Col. Douglas Macgregor: ‘The war is really over in Ukraine … they have been grounded to bits’

(Video: Fox News)

Retired U.S. Army Col. Douglas Macgregor has been one of the few experts to provide sober and level-headed analysis of the Russian war in Ukraine, which is now entering its fourth week.

On Thursday, Macgregor explained on “Tucker Carlson Tonight” that Ukraine had all but lost the war, and that the beleaguered country had been “grounded to bits” by the relentless Russian forces.

While not a popular opinion in the general news media, Macgregor’s analysis seems largely borne out by battlefield realities in Ukraine. Despite fierce resistance from Ukrainian forces, and what appear to be operational missteps and blunders, the Russian military has managed to slowly take and hold territory in eastern Ukraine, and it has begun to encircle the capital city of Kyiv.

Among the many military commentators weighing in on the situation in Ukraine, Macgregor has been almost alone in recommending that Ukraine should have capitulated long ago. Since the beginning of the invasion, Macgregor has maintained that it should have been the position of the Ukrainian government from the get-go to seek a negotiated settlement with Russia. Prolonging the war, in his estimation, only adds to the devastation and suffering of the Ukrainian people and postpones the inevitable.

“The war is really over for the Ukrainians,” Macgregor told Fox News host Tucker Carlson. “They have been grounded to bits. There’s no question about that, despite what we report on our mainstream media. So the real question for us at this stage is, if there is an agreement, Tucker, are we going to live with the Russian people and their government? Or are we going to continue to pursue this sort of regime change dressed up as Ukrainian war?”

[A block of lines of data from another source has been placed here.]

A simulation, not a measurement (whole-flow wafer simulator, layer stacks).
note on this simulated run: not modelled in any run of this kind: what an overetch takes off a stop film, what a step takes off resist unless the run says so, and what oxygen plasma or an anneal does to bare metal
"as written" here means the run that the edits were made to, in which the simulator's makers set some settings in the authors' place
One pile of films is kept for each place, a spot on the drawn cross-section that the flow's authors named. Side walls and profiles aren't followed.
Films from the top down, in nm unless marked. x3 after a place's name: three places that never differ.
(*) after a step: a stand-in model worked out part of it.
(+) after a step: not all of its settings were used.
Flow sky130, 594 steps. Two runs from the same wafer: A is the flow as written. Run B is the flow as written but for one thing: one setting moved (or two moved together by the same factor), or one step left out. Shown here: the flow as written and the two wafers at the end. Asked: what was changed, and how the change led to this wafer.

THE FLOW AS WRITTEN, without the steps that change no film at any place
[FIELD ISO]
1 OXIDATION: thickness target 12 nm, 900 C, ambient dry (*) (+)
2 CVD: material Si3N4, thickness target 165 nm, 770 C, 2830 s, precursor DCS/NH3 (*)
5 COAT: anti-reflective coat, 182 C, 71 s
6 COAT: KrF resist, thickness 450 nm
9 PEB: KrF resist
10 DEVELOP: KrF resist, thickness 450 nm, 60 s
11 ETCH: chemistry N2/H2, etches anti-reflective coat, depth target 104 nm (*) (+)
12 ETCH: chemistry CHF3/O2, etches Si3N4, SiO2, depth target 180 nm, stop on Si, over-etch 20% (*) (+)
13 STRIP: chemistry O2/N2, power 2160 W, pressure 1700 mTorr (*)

The former colonel also mentioned Secretary of State Antony Blinken’s remarks earlier in the day, in which he supported Ukrainian President Zelenskyy’s diplomatic overtures to Putin with the aim of reaching a ceasefire and negotiating some sort of modus vivendi with Russia.

“Actually, Tucker,” Macgregor told the host, “Mr. Zelenskyy has mentioned neutrality along with some of the other conditions—autonomy for the Donbas and renouncing any claim on Crimea. I think in truth, the Russians and the Ukrainians are very close right now to a ceasefire and ultimately to some sort of agreement that ends this tragedy.

“Secretary Blinken’s remarks this afternoon actually intimated that. He said that we would support President Zelenskyy’s decision to sign an agreement. He didn’t go into any other detail, but that’s the first time that anybody has really mentioned this,” he noted.

And that wasn’t all Macgregor had to say. He also criticized the missteps and shortsightedness of U.S. foreign policy with regard to Russia, especially the eagerness to use Ukraine as a hostile proxy against Putin.

“Are we going to stop trying to use Ukraine or anybody else as a battering ram against Moscow? We really, really need to live with these people as opposed to kill them. I don’t have an immediate answer, but somebody needs to deal with this because we do cohabit the planet,” he said.

Macgregor closed out his appearance by observing that the United States should focus on problems of greater national interest, such as the defense of its own borders and the maintenance of the dollar’s position in the international economy.